Smashing success at Fort Wayne rage room
Grab a bat or golf club, work off some steam
If you walked into my basement office right now, you would naturally assume that someone had ransacked the place.
You might even peg me as the sort of person who gets so angry that he flips tables.
But I have never flipped a table in my life. I have bumped into plenty, but never flipped one. I’m just a slob; a passive destructive force.
Rage is something I have never been able to accumulate much of. So I wondered what sort of emotions I might experience at All The Rage, a series of “rage rooms” that opened in Fort Wayne in August 2019.
Take a page from Japan
The rage room phenomenon started in Japan about a dozen years ago, according to Wikipedia.
For a fee, you don protective accoutrements and enter a fortified room where you are given license to break things such as printers and pitchers to relieve stress and tension.
Also, rage, presumably.
I would go so far as to say that rage rooms are safe spaces for rage instead of from rage, even though that’s the sort of seeming contradiction that caused computers to self-destruct on Star Trek.
As a clumsy person, my dream is to pay a fee to enter a room where I am prevented from breaking anything accidentally for at least an hour.
Nevertheless, I decided to visit All the Rage and determine if I could tap a hidden well of intentional destructiveness.
I brought my friend Jaclyn, who seems even less capable of accumulating rage than me. So incapable is she of accumulating rage that it really makes me quite angry.
I am grateful to Abby Greutman, co-owner of All The Rage, for reassuring me that the dictionary definition of rage is not the same as the “rage room” definition.
“You don’t have to be angry to rage,” she said. “I am not an angry person either. I am probably the last person in a room who will get angry. But I find it to be a really fun letting go of responsibility.”
A Letting-Go-Of-Responsibility Room? Now you’re talking!
Step into the cage
Jaclyn and I chose the Let’s Rage package, which provided us with 26 random items to break and one large item that we could choose.
In homage to a certain scene in the movie “Office Space,” we chose a printer.
“We hear ‘Office Space’ referenced often,” Greutman said.
Even I can admit that I have gotten angry in the past at errant printers and copiers.
If you have old stuff at home that you are angry at, All the Rage allows you to bring it in and exact revenge on it.
But you should exercise good judgment.
For example, you might prefer to give up your grudge against those old bottles of Nitroglycerine in the shed.
All the Rage gets its items from area thrift stores with which it has forged agreements, Greutman said.
Some rage rooms across the country allow patrons to tape a photo or drawing of someone they are angry at onto an object slated for destruction, but All the Rage doesn’t want to get into that.
“A lot of rage rooms do allow patrons to do that,” Greutman said. “But we have a strict non-violence-against-others policy.”

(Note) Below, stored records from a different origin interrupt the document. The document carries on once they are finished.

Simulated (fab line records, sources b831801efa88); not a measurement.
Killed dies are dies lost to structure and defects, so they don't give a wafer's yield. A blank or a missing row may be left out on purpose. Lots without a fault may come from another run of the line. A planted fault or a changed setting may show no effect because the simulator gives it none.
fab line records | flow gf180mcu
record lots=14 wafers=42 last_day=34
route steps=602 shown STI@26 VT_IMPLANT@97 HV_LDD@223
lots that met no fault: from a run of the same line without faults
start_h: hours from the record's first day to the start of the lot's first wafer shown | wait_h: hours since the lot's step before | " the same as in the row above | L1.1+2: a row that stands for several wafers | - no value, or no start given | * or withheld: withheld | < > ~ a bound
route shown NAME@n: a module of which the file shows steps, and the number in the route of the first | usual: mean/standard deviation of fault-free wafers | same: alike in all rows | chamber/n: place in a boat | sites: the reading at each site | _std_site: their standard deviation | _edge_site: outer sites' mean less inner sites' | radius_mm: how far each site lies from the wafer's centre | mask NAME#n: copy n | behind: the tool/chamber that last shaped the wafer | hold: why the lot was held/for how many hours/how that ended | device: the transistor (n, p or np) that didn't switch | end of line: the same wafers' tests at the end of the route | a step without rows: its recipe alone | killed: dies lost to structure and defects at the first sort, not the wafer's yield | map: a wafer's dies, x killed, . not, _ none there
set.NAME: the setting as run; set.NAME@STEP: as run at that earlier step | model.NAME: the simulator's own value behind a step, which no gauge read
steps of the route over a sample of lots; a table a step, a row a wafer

Before you enter a rage room, you have to dress up in what Greutman calls “marshmallow suits.”
In our marshmallow suits, cut-resistant rubber gloves and protective headgear, we looked like we were “about to go make some meth,” according to Jaclyn.
Let me assure you that we have no first-hand knowledge of that activity.
Patrons can choose whatever music they want to listen to while they are raging.
I tried to find a funk playlist on Spotify, but inadvertently chose a slow jam mix instead.
Word to the wise: You will laugh too hard to be able to swing a bat if you try to destroy property against an aural backdrop of Luther Vandross.
Speaking of (baseball) bats, that was my weapon-of-choice. Jaclyn chose a golf club.
Maybe it is because we’re wimps, but we quickly came to realize that breaking things is harder than it seems.
Nothing we threw against the wall broke.
Some items even resisted several initial bat whacks.
Jaclyn found her greatest satisfaction in jackhammering shards of things that I had already taken a crack at.
We had a good time, but I must be unflinchingly honest here and reveal that I wasn’t able to shake a certain ambivalence.
I felt bad breaking cups and dishes that were undeniably ugly, but which still had decades’ worth of use in them.
In fact, I asked Greutman if I could take an item home intact: a ceramic gingerbread house of the sort that might (and will again) adorn a table at Christmas.
What can I say? I am a softie.
For people who actually have some steam to work off, All the Rage provides a perfect outlet.